Municipal bond markets in the U.S.
have functioned well for years, channeling private capital into financing
public infrastructure. But municipal bonds are unable to take advantage of the
world's largest pools of capital that are available for infrastructure
financing elsewhere. The universe of investors willing to invest in U.S. municipal
bonds is limited because of the relatively small size of most individual
municipal finance debt issues and the subsequent illiquidity of the bonds. It
is hard to get a large global investor interested in a bond issue of less than
a billion or so.
Also municipal bonds in the U.S.
exclude investors who are unable to take advantage of the tax-based incentives.
This includes every non-U.S. pool of capital and many U.S. pension
funds.
While federal, state and local governments struggle to fund basic
infrastructure, there is abundant private capital available for infrastructure
investment using the right market mechanisms. Covered bonds provide that
mechanism in other parts of the world. Investors in Europe's
public sector covered bonds come from a universe of roughly $30 trillion held
by central banks, sovereign funds and global pension funds. There is certainly
enough capital to bridge what has now become a trillion-dollar infrastructure
financing gap in the U.S.
Elsewhere in the world, many commercial banks and specialty public-sector banks
use public sector covered bonds as a cheap source of funding. In particular, as
a result of the enormous availability of funds for infrastructure projects
through securities like covered bonds in Europe, European banks have developed
great comfort with infrastructure as a core part of their general banking
activities.
Their experience with infrastructure makes them often the lenders of choice
for U.S.
infrastructure projects, in contrast to their American counterparts. Notably,
the loans for public-private partnership infrastructure projects like the
Chicago Skyway, the Indiana Toll Road, the San Diego Toll Road and the
Pocahontas Parkway in Virginia all came from European, not U.S., banks.

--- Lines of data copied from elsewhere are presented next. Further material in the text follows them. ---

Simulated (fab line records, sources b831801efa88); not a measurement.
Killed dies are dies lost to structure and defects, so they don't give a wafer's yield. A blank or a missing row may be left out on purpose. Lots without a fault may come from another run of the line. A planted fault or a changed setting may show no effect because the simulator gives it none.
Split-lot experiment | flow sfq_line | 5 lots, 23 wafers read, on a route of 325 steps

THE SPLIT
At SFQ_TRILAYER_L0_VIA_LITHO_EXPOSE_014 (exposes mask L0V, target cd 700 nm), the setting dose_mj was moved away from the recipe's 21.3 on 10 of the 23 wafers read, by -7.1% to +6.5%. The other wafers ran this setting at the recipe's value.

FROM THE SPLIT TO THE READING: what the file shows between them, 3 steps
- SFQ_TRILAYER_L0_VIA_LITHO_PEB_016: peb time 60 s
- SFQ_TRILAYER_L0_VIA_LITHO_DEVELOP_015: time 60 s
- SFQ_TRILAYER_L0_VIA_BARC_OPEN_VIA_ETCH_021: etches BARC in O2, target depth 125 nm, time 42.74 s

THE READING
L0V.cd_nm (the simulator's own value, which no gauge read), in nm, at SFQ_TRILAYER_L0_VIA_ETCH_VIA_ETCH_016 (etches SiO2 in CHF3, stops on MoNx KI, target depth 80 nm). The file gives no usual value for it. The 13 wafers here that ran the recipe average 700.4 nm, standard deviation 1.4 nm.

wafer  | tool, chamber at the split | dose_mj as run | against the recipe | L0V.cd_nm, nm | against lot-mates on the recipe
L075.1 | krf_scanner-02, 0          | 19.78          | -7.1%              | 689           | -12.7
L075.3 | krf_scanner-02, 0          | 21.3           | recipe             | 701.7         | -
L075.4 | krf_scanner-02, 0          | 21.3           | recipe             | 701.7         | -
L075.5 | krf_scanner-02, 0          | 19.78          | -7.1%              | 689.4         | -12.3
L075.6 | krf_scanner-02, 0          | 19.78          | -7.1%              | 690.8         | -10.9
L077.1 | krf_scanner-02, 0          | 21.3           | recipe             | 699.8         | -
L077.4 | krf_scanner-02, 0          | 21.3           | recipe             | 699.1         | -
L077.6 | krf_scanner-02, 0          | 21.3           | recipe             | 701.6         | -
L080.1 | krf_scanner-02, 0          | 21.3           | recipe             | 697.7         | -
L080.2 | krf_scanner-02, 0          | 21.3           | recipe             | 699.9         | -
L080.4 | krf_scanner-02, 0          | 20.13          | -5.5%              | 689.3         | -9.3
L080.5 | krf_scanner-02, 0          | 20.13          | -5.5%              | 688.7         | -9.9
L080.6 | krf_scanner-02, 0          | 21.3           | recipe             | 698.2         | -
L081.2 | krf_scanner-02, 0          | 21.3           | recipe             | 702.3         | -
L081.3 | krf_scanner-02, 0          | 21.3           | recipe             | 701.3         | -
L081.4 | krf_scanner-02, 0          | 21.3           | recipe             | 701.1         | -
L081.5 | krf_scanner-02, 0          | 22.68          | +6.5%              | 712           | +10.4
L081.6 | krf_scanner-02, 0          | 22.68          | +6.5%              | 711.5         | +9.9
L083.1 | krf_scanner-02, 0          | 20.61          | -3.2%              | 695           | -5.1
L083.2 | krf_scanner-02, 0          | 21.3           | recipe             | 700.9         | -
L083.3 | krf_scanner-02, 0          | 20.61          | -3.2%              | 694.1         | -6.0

As we search for ways to improve America's outdated--and in some
cases, failing--infrastructure, we must look to creative mechanisms to address
the very real question of how to pay for it in the most cost-effective manner.
What is missing in the U.S.
is a mechanism for channeling enormous global pools of capital into our
long-term infrastructure development.
The U.S.
government, as it seeks to unlock the mortgage market deadlock, should not miss
the opportunity to include the public sector in its newly proposed covered bond
framework. Creating U.S.
covered bond legislation that incorporates public sector debt as well as
mortgages is one tool in the financial toolbox we can use to both help
jump-start the mortgage market and open channels for attracting infrastructure
investment through the global capital markets.